Horse argument 2

Michael Witzel witzel at FAS.HARVARD.EDU
Sat May 30 14:34:36 UTC 1998

On Fri, 29 May 1998, Vidhyanath Rao wrote:

(I wrote:)
> >Obviously we need much more evidence to settle all these  questions.

> The evidence from the Near East would be more than enough if it weren't
> for an IE chauvinism that only IE speakers could handle horses and
> chariots.

Nice political piece in itself!

Language, though, can help: we KNOW about horses, and chariots, and from
which level of the languages involved.
And, who says only IE could handle horses?

Scholars, however, will rely on the evidence. The moment the first really
old chariot is produced from Sumeria or depicted there, nobody will
object.  Until then, earliest evidence in arch. *and* language counts.

> >The Greek one (in the Iliad) is too close to the Indian ones to be simply
> >diffused across a lot of space and time

> Diffusion from the Near East westward quite plausible.
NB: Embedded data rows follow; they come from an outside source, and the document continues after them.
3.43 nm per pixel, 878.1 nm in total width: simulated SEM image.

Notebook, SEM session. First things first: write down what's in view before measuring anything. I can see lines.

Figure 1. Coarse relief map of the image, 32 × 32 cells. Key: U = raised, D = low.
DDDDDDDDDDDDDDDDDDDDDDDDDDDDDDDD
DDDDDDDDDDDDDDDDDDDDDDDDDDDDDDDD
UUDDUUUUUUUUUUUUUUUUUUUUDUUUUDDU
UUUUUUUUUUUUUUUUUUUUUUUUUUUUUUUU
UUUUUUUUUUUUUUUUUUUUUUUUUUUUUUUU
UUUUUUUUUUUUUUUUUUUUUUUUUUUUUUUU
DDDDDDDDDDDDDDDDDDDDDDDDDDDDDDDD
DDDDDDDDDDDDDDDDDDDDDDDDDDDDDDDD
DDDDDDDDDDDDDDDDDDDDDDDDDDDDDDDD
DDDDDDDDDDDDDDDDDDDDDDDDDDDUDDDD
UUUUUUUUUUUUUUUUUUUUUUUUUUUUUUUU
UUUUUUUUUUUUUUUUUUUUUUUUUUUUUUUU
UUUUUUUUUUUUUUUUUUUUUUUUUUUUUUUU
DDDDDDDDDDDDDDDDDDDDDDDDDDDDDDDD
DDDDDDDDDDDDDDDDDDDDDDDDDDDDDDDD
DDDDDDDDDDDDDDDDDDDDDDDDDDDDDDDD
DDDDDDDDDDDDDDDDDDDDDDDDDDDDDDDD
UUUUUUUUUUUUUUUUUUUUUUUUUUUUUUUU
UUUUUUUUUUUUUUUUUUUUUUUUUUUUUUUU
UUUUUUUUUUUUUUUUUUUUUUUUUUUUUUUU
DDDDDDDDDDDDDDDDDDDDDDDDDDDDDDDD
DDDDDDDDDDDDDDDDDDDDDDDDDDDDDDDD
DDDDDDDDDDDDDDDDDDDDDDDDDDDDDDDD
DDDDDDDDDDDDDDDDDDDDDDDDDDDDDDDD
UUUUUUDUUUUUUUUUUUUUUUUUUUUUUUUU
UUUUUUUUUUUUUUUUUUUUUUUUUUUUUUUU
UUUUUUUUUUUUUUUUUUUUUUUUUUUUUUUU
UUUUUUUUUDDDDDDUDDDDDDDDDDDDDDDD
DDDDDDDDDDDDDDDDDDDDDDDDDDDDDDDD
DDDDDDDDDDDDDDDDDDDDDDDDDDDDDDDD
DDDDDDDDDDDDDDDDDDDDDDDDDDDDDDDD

The point is not just racing, but the whole IE horse complex (below)
(we had some discussion on that).

> I thought that I had made it clear that I believe the true chariot to
> have been diffused from the Near East, not India. This has nothing to
> do with the spread of IE languages.

But thevery word for "horse", horse driving, horse mythology, horse
rituals go *together* in IE cultures.... Diffusion from a post-common IE
center does not work here.

> Anyway, are you arguing that chariots had been invented before I-Irs
> and proto-Greeks separated?

We cannot know perfectly. Greek has other terms for chariots (harma,
cf.harmos 'joint', Latin arma 'gear, weapons', O.Slavic jar-bm-b 'yoke').
As do the Romans with : currus.

**Linguistically,** then, one cannot reconstruct an IE chariot, from
*roth-o- (ratha), nor from *kwe-kwl-o- (cakra). One would need a
correspondence across more IE languages.

[though: Skt. ratha, Lith. ra~tai (plural) 'vehicle', Gallic Celtic
petor-ritum '4 wheeled wagon']

[And, though, all probably secondarily, cf. mod.Engl. "my wheels = car":
Phryg. kileen 'Wain/Great Wagon/Ursa Maiior', Tocharian kuka"l, kokale

However, this is nothing unusual. We cannot, I think, reconstruct the
IE small finger. That does not mean that IEs had only 4 fingers... (and, I
think, there is a Proto-Drav. peacock feather, but .... no peacock)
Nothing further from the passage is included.